Last December, a judge of the Internet court, Wang Jiangqiao, explained that since “blockchain guarantees that data cannot be tampered […] all digital footprints stored in the judicial blockchain system […] have legal effect.”18 Thus, in China, the Internet courts which are available for most disputes related to online behavior and transactions accept blockchain evidence.

B. United States

In the United States, the Constitution and federal laws serve as the “supreme law” of the land. Thus, federal law prevails in cases of conflict between federal and state law.

Electronic Signatures

Many laws and industry-specific rules may apply to electronic transactions. Therefore, the following only constitutes an overview of key elements in respect of electronic signatures in the United States.

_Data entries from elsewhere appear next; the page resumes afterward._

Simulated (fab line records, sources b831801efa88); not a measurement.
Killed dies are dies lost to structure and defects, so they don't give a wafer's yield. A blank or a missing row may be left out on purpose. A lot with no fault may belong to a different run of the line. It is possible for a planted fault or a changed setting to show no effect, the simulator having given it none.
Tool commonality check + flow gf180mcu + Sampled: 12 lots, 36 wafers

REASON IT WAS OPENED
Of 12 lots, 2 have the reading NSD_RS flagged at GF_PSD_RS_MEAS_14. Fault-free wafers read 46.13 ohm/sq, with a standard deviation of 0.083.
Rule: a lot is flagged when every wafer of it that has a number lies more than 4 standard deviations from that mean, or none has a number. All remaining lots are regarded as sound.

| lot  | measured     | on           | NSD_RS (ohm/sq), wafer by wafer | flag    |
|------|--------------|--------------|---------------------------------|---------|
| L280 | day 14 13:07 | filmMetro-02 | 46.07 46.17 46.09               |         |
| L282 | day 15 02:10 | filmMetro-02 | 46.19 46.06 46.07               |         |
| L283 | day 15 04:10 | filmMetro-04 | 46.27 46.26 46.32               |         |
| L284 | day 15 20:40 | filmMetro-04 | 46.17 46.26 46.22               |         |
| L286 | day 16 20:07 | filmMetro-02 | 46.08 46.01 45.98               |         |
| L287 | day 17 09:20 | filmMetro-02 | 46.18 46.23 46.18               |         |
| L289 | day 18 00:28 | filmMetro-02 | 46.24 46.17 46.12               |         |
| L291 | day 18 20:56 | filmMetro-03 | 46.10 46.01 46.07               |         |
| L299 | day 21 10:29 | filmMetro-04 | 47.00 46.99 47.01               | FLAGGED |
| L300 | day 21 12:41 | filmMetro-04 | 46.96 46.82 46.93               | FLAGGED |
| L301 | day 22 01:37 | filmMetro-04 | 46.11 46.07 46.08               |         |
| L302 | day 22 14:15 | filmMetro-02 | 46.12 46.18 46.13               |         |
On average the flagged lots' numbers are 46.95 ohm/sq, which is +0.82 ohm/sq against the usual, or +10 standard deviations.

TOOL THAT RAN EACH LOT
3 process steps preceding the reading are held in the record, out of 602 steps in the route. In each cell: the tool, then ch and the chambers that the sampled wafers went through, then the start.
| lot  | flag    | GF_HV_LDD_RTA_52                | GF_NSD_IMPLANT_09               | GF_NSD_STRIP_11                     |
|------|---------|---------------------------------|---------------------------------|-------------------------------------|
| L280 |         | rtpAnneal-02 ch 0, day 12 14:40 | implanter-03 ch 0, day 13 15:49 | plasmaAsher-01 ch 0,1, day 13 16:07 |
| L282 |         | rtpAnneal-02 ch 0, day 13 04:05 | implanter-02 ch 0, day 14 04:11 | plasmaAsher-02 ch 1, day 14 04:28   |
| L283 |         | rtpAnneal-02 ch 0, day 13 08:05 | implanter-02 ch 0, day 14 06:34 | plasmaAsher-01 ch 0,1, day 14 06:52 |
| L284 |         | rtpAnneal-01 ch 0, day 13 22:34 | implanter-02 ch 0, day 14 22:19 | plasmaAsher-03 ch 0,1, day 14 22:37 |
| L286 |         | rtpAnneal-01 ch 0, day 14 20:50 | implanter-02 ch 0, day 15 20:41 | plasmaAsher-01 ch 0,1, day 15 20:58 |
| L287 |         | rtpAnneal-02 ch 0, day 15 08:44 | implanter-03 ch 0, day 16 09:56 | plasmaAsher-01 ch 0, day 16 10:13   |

Two statutes are the primary sources of law for using “electronic records” and “electronic signatures” in the United States, respectively: the Electronic Signature in Global National Commerce Act (“ESIGN”) and the Uniform Electronic Transaction Act (“UETA”) (together, “eSignature Laws”). While ESIGN is a federal law, UETA is a uniform law recommended by the Uniform Law Commission for adoption by individual states.19 Furthermore, the states of Illinois, New York and Washington have their own electronic signature laws.

Both the UETA and ESIGN provide that a record or signature may not be denied legal effect or enforceability solely because it is in electronic form (UETA § 7; 15 U.S.C. § 7001(a)). While the e-signature requires intent and consent to conduct transactions electronically (opt-in), and they must be attached or logically associated with a file and in a form that is capable of being retained and accurately reproduced for later reference, federal legislation does not establish extensive security guidelines to ensure that the signature is authentic.20 In fact, only a general obligation regarding ongoing authentication, attribution and audit trail is established.21 Still, some documents are subject to special rules, including documents related to debt obligations or lease of specific goods, transfer of real property, and documents that must be notarized or filed with a public office and power of attorney.22

Civil and Criminal Evidence Rules

The Federal Rules of Evidence (“FRE”) govern the introduction of evidence at civil and criminal trials in the federal courts. To be admissible, evidence should be relevant, reliable and right. Regarding reliability, the FRE address hearsay evidence (Article VIII), which is an “out-of-court statement offered to prove the truth of the matter asserted therein” (FRE 801(c)). When it comes to ascertaining correctness, the FRE deal with authentication (Article IX), competency and presentation (Article VI) and opinions (Article VII).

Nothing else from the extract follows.